-1

I am having trouble with the Python Docx Library, I have scraped images from a website and I want to add them to docx but I cannot add the images to docx directly, I keep getting an error:

File "C:\Python27\lib\site-packages\docx\image\image.py", line 46, in from_file with open(path, 'rb') as f: IOError: [Errno 22] invalid mode ('rb') or filename: 'http://upsats.com/Content/Product/img/Product/Thumb/PCB2x8-.jpg'

This is my code:

import urllib
import requests
from bs4 import BeautifulSoup
from docx import Document
from docx.shared import Inches
import os


    document = Document()

    document.add_heading("Megatronics Items Full Search", 0)

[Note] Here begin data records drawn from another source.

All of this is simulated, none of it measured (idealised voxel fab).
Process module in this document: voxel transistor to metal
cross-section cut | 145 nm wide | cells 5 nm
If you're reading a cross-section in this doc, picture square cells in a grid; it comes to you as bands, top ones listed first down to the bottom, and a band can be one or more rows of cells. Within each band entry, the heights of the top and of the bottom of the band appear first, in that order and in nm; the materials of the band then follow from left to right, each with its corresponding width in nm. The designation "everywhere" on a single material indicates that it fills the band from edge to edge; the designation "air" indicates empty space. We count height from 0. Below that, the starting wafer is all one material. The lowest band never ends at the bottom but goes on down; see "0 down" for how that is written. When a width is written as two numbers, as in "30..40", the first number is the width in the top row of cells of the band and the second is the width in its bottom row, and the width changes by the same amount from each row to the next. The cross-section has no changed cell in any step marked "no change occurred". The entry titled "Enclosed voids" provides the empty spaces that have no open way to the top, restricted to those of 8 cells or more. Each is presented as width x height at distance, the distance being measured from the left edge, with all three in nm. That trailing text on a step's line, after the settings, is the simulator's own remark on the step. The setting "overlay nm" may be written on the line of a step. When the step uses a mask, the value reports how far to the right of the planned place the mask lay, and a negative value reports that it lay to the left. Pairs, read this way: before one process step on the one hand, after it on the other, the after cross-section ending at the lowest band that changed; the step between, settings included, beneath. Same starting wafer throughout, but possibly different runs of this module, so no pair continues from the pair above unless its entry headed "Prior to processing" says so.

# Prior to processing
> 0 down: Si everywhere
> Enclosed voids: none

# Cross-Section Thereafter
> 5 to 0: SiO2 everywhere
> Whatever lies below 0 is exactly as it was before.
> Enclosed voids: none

    FullPage = ['New-Arrivals-2017-6', 'Big-Sales-click-here', 'Arduino-Development-boards',
                'Robotics-and-Copters', 'Breakout-Boards', 'RC-Wireless-communication', 'GSM,-GPS,-RFID,-Wifi',
                'Advance-Development-boards-and-starter-Kits', 'Sensors-and-IMU', 'Solenoid-valves,-Relays,--Switches',
                'Motors,-drivers,-wheels', 'Microcontrollers-and-Educational-items', 'Arduino-Shields',
                'Connectivity-Interfaces', 'Power-supplies,-Batteries-and-Chargers', 'Programmers-and-debuggers',
                'LCD,-LED,-Cameras', 'Discrete-components-IC', 'Science-Education-and-DIY', 'Consumer-Electronics-and-tools',
                'Mechanical-parts', '3D-Printing-and-CNC-machines', 'ATS', 'UPS', 'Internal-Battries-UPS',
                'External-Battries-UPS']

    urlp1 = "http://www.arduinopak.com/Prd.aspx?Cat_Name="
    URL = urlp1 + FullPage[0]

    for n in FullPage:
        URL = urlp1 + n
        page = urllib.urlopen(URL)
        bsObj = BeautifulSoup(page, "lxml")
        panel = bsObj.findAll("div", {"class": "panel"})

        for div in panel:
            titleList = div.find('div', attrs={'class': 'panel-heading'})
            imageList = div.find('div', attrs={'class': 'pro-image'})
            descList = div.find('div', attrs={'class': 'pro-desc'})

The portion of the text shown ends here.